IBM Mainframes and APL performance 
Author Message
 IBM Mainframes and APL performance

Does anyone out there have any inside information as to which of the
current IBM mainframe processors work best with APL ???

The company I now work for (no names, no P45) recently "upgraded" from
a 9672-R75 G4 Enterprise Server to a 9672-RD6 G5 Enterprise Server.
Although the overall performance was quoted by IBM as being 30%
better, in fact the APL performance got 30% WORSE !!  They rapidly
backed out the upgrade, and went instead to a 9672-R85 G4.

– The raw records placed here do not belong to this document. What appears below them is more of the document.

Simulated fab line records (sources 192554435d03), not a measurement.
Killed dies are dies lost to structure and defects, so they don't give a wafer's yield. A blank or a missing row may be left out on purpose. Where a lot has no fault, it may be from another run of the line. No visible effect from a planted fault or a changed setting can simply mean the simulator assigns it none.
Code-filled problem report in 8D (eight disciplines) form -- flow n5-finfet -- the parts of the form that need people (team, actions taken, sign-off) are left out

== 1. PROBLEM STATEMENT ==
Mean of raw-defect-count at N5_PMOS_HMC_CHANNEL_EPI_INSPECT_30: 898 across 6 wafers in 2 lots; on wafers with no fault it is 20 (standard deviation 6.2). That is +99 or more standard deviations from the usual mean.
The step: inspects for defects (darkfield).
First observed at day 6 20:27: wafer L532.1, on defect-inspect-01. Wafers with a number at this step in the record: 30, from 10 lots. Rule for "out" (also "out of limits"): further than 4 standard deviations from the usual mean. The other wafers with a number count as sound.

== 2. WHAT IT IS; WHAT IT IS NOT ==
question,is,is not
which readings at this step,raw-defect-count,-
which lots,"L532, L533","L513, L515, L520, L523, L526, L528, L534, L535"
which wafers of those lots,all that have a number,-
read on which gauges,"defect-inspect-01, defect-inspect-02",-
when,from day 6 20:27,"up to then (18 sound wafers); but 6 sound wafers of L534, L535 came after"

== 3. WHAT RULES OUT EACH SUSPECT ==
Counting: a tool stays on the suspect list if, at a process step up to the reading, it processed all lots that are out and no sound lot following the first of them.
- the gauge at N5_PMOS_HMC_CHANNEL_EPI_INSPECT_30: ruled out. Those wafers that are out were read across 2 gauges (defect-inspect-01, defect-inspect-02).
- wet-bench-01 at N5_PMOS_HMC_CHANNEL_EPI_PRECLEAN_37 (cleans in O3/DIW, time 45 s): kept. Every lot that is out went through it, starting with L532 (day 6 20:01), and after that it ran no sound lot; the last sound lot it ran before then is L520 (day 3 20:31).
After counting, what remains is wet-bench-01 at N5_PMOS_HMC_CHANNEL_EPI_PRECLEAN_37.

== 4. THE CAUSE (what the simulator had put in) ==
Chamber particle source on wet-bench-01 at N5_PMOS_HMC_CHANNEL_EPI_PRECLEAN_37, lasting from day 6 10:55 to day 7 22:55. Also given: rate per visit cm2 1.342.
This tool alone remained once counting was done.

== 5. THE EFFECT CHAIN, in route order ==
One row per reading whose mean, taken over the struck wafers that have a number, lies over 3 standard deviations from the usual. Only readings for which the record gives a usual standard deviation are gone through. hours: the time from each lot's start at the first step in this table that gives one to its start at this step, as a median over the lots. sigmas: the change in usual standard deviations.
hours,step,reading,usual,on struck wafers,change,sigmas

Given that in an earlier job I worked on the IBM configurators I
wasn't too surprised at what happened - only that the IBM sales rep
hadn't checked out the performance figures properly.

IIRC, the G4 Enterprise Servers were optimised for business /
scientific purposes, and thus give superior performance on large APL
applications than the later G5 and G6 models.

Anyone have any comments ?

John Warden



Mon, 03 May 2004 23:42:10 GMT  
 IBM Mainframes and APL performance
 Unfortunately your question has no simple answer.

 For example, if you asked "which IBM processor computes xxxx in SHARP APL most
quickly" then this could be answered for a given xxxx (although I don't claim to
have such answers readily available). More general questions can't.

 The reason is the complexity both of the APL implementations and the IBM
processors. IBM rates processors in MIPS because they have to use some measure,
but "IBM MIPS" does *not* normally mean "million instructions per second"
exactly. (Even if it did, you would need to know *which* instructions. A 5
megabyte MVCL (memory to memory move) is going to be quite a lot slower than a
simple LR, which only shuttles 32 bits between two registers.) It instead is a
measure of how quickly certain benchmarks run on the processors. This in turn is
related to things like clock speed, memory speed, cache organization,
inter-engine contention, and very importantly the interaction between the
preceding and workload profile. So, for instance, on a fast 4-way a workload
with a lot of time in critical sections will outperform an 8-way even with a
higher MIPS rating if the engines are slower. But a workload that doesn't have
such severe critical sections may vastly outperform on the 8-way.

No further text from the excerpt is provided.